Fire Platoon postmortem

It is a bit early for a postmortem – the game is not really complete and we haven’t released it to the public yet. But the majority of the code is done and I didn’t want to wait to capture both the things that worked well and poorly.

I’ve also been catching up on blogging about my programming projects. I’ve retroactively posted some entries to the date when I did the work. Since that makes it really hard to spot new content, here are links if you are interested:

What worked

The Move/Ability/Action Point system worked very well. All player actions are a Move, and each Move uses some number of Action Points that build up over time. How many Action Points a Move takes, and whether a player can perform a given Move is determined by the Ability system. Each player has a set of Abilities. We ended up making the Abilities fairly fine grained. So there is not just a “walk” ability. It is actually broken down to walk, walk with victim, walk with item, walk into fire, etc. Each player can start with a different set of abilities to make different characters, and players can gain or lose abilities during the game. This can handle equipment or player upgrades.

The real time Timeline also worked well. Scheduling Moves for a future time was a convenient way to have things happen in the game. It allowed for scripting of events and for Moves to schedule other Moves. This allowed the Moves to be more atomic which prevented code duplication. It also allowed a fairly easy way to animate some of the Moves.

Using websockets and a dumb client for the web page controls: The websocket connection is fast and reliable. We aren’t seeing much lag on our local network, even with 6 players connected at once. Having a dumb web client (all player state and move options are sent to the client) makes it easy to handle phone/connection issues. We have rare instances of someone being disconnected from the game, but all they have to do is re-load the page.

What didn’t work

The biggest problem was our method for connecting the C++ source code to the script. We have traditionally kept any GUI code in the script and game logic in the C++. This worked fairly well, but we decided that the interface between script and code would be function calls back and forth. This was more work than if we had made the C++ model classes derive from ScriptObject. This would have allowed the script to use some of the C++ model directly.

Another problem was keeping the human players separate from the fire fighters they are controlling in the code. This made the disconnect/reconnect code more complicated than necessary.

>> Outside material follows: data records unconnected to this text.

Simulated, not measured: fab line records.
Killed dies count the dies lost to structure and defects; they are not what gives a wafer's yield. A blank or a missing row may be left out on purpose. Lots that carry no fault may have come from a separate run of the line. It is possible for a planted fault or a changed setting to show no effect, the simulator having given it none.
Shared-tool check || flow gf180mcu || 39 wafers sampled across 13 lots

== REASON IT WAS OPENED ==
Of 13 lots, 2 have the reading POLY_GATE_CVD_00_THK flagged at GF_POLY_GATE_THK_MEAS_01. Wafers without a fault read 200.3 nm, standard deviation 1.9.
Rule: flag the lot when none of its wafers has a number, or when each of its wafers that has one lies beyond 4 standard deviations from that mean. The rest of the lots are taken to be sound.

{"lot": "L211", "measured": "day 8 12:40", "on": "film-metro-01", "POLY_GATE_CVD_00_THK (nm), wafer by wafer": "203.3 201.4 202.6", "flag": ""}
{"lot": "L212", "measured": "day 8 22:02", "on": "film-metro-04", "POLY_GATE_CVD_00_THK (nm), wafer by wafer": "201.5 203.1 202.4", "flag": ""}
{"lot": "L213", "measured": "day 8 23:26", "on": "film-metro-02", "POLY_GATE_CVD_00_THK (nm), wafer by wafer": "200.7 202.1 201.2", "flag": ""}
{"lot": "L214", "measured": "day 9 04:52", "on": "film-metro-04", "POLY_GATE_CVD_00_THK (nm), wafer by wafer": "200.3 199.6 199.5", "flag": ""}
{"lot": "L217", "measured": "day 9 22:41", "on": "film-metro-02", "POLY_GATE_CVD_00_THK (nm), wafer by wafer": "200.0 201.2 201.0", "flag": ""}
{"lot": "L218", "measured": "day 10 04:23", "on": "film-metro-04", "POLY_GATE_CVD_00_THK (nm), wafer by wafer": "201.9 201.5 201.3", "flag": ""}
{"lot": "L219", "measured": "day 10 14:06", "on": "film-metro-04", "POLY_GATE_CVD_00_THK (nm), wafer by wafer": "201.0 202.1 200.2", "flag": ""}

Finally, we are having a problem with the multiple inputs to the calculation of the action point cost of certain actions. We wanted the model to be fairly flexible, so to determine the cost to walk between two spaces requires input from both the fireman (what abilities do they have, are they carrying stuff) and the board (is there fire on the space, are you going up stairs). Making the abilities more fine-grained helped with this problem, but there is still quite a bit of ugly code that needs revisited before the next game using this system.